Anti-Trump Riots and the World Gone Crazy… or Not

When truly pressed to find some optimism in all the garbage of current events, I’ve sometimes fallen back to pointing out that there really isn’t anything new.  We’ve seen these pissant thugs before; they’re part of the ebb and flow of history.  It’s not pleasant when they’re surging, and it’s especially irksome when the mainstream media and (more importantly) people with whom we disagree, philosophically, but whom we respect, can’t muster a strong denunciation of those who would beat us senseless, if given the chance.

But thems the games.  It falls to us to decide whether we’re for principle or for temporary victory.  We have to decide on the threshold at which prudence means breaking the other guy’s nose so that the civilized conversation can continue.  And decide that we haven’t gotten there, yet.
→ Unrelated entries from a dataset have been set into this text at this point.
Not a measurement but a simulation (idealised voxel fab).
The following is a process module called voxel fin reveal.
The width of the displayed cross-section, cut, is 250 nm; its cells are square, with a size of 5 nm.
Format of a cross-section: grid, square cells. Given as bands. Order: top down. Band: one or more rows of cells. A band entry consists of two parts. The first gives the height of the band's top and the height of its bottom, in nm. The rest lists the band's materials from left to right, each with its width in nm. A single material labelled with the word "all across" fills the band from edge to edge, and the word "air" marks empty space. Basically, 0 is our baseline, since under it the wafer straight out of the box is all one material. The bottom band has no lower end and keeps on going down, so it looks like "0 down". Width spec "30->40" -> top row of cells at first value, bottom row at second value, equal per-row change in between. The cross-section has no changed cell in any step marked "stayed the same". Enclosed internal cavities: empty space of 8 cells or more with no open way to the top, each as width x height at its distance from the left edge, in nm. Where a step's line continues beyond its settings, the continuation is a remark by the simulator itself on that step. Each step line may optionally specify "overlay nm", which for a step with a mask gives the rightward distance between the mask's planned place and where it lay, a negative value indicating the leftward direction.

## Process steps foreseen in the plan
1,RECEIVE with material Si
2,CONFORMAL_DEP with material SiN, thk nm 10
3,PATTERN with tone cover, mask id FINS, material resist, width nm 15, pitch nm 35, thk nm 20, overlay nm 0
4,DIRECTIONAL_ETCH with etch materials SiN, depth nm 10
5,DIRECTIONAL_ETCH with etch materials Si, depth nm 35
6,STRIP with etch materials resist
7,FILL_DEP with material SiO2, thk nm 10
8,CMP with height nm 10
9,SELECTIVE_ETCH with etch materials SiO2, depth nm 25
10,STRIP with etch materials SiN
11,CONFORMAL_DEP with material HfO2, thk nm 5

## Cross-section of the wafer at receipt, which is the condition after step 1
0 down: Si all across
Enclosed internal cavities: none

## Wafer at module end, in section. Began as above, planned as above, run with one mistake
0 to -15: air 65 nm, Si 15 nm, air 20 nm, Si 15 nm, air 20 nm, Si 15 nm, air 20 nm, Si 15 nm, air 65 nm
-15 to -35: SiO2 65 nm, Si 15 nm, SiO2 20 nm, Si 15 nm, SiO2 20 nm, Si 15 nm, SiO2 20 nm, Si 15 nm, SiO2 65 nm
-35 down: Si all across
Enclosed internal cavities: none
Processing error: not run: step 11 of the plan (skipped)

Here’s a mild anecdote, with the juicy details drained because the main characters deserve respect as people in my life:  Recently, at a children’s soccer game,  I was one of several fathers who held back a peer from throwing punches on the sidelines.  A father from the one team had called another guy’s wife a name, after some comments about the state of play on the field, and those turned out to be fighting words.

These things happen when parents become invested in their children’s activities and two individuals decline to deescalate.  What really struck me about the incident was some of the subsequent commentary from eminently respectable bystanders who suggested that one couldn’t blame the held-back husband for his readiness to punch some guy for saying something about his wife.  These are people I would have expected to understand that there are words, and then there’s violence.  If somebody uses words to call you uncivilized and you react by breaking his jaw, you aren’t exactly disproving his thesis.

I raise this anecdote in the context of a post by Ace, which Kurt Schlichter characterizes (erroneously) as “deal[ing] the pain”:

The online conservative (?) commentariat is ghettoizing itself further and further from mainstream opinion, and convincing itself more and more as it self-selects down to tiny numbers that it is a Vital Remnant of Goodness and Good Sense in an increasingly ugly and stupid world.

Ace’s complaint is that “the online conservative (?) commentariat” [question mark his] didn’t rouse itself, to a man, to denounce Left-wing violence.  Really?  For what audience does Ace believe we’re writing?  This is silly “stand up and be counted” stuff that is better left to the Left.  Does it change our moment in history if only two of a half dozen (or whatever) regular daily articles on NRO attempt to say something interesting about the all-too-predictable street violence that goes with progressivism?

One gets the sense — and I may be wrong on this — that some people in the online conservative commentariat are like the parents on the sidelines in a children’s soccer game, itching for a signal that the rules no longer apply.  The Left engages in political violence, and we on the Right understand that to be common, assess our reactions so as not to be drawn into a political whipsaw, and (yes) balance our time writing commentary against our other interests and things going on in our lives as individuals.

If that doesn’t satisfy you, perhaps you’re too anxious for some reason to throw your full support behind an unfit candidate for president.  Maybe (to be less incendiary) you’re too keen to unite your long-time allies behind the position that you currently hold.  Either way, it seems to me, you’re looking for a reason that the rules no longer apply over here on the sidelines.

Maybe it isn’t “an increasingly ugly and stupid world.”  Maybe it’s just the world.  Are a few thrown punches at “protests” really all that much worse than the abuses we’ve seen with the IRS, with ObamaCare regulation, with government forcing small Christian business to give money to people offended that they didn’t want to participate in their events, and with any number of other indications that our governing system is not currently what it was designed to be?  If you’re looking for prescribed denunciations of the opposition, what is it you really want, if not an excuse to escalate and throw some punches?

Pull out the brass knuckles, if you insist, in order to get the aforementioned candidate into the power of the presidency (now enlarged, thanks to a guy for whom we share contempt).  I’ll remain unconvinced that their hesitance to endorse that development proves that intellectuals are not fulfilling their role in our movement and our society.